Built-in Garbage Collection in Java:

Rupam Jha
8 min readNov 28, 2021

This article will be covering a complete functionality of how the garbage collector works in a JVM. Moreover it will also brief in about the types and algorithms used by Garbage collectors.

Hello Comrades,

To begin with, let us understand that the Garbage Collection [GC] is a built-in process by which the Java Virtual Machine [JVM] automatically clears the unused object from the heap to reclaim the heap space; there by enabling faster development with less boilerplate code. One might be thinking here that garbage collection collects and discards dead objects; whereas in reality, GC is doing the opposite! Live objects are tracked and everything else designated as garbage.

The Heap space :

As mentioned above; that GC clears the unused objects from “ heap space” , lets understand here what a heap space is…Heap space is a space in memory for the dynamic memory allocation for Java objects and JRE classes at the runtime. New objects are always created in heap space and their references are stored in stack memory. These objects have global access and can be accessed from anywhere in the entire of application.[ for complete understanding on memory allocation refer- https://medium.com/javamadetranquil/memory-allocation-in-java-fb2d4498a3ed ].In most configurations the OS allocates the heap in advance to be managed by the JVM while the program is running; which has ramifications as mentioned — here the object creation gets faster as the global synchronisation with the OS is not needed for every single object. A single allocation simply claims some portion of a memory array and moves the offset pointer ahead and the next allocation starts at this particular mentioned offset and thereby it claims the next portion of the memory array. When an object is no longer used, GC reclaims the underlying memory and reuses it for future object allocation; which means there is no explicit deletion and no portion of memory is given back to the OS . All objects are therefore allocated on the heap space managed by the JVM. As long as an object is being referenced, the JVM considers it alive. Once an object is no longer referenced and therefore is not reachable by the application code, GC removes it and reclaims the unused memory.

It henceforth might raise a question: >>what is the first reference to this entire tree of GC ?

Every object must have one or more root objects. As long as the application can reach to those roots, the whole tree becomes reachable. So how and when are those root objects considered reachable? Special objects called garbage-collection roots (GC roots) are always reachable and so is any object that has a garbage-collection root at its own root. A simple Java application has the following GC roots — Local variables in the main method ; The main thread and the Static variables of the main class.
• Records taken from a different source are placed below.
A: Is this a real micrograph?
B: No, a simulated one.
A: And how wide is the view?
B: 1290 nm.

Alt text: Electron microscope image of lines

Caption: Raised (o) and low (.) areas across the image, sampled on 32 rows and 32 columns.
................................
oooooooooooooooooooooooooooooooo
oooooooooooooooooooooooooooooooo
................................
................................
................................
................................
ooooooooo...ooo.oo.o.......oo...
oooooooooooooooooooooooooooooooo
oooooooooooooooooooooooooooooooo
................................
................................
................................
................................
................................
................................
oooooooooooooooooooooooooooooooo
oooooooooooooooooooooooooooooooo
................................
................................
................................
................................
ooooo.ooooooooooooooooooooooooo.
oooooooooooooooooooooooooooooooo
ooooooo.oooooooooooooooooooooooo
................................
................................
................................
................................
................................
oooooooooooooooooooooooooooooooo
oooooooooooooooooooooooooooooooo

Role of JIT Compiler in assisting GC:

GC is usually implemented as a single-thread or a set of threads; it requires extra memory and consumes CPU resources just like any other applications. In the traditional implementation of GC , when GC threads work, JVM pauses all application threads until the collection is completed. This is known as a stop-the-world collection. If the collection time is too long, it will make a great impact on the executing efficiency of applications. In order to reduce the space and time cost of GC, other than further improving the garbage collection algorithms, a more effective approach is presented to provide runtime and compiler support for garbage collector. That is to say, Just-in-time (JIT) compiler analyses the applications to instrument the explicit “free” instructions and even the special object allocation instructions to assist GC in improving the object allocation and reclamation.

Working of GC in JVM:

GC follows the basic process wherein the first step, the unreferenced objects are identified and marked as ready for garbage collection. In the second step, marked objects are deleted. Optionally, memory can be compacted after the GC deletes objects, so remaining objects are in a contiguous block at the start of the heap. The compaction process makes it easier to allocate memory to new objects sequentially after the block of memory allocated to existing objects. GC implements a generational garbage collection strategy that categorizes objects by “age”. The rational behind generational garbage collection is that most objects are short-lived and will be ready for garbage collection soon after creation. The generation concept is a portion of heap space ,where the heap space is divided into:

  • Young Generation: Newly created objects start in the Young Generation. The Young Generation is further subdivided into an Eden space, where all new objects start, and two Survivor spaces, where objects are moved from Eden after surviving one garbage collection cycle. When objects are garbage collected from the Young Generation, it is a minor garbage collection event.
  • Old Generation: Objects that are long-lived are eventually moved from the Young Generation to the Old Generation. When objects are garbage collected from the Old Generation, it is a major garbage collection event.
  • Permanent Generation: Metadata such as classes and methods are stored in the Permanent Generation. Classes that are no longer in use may be garbage collected from the Permanent Generation.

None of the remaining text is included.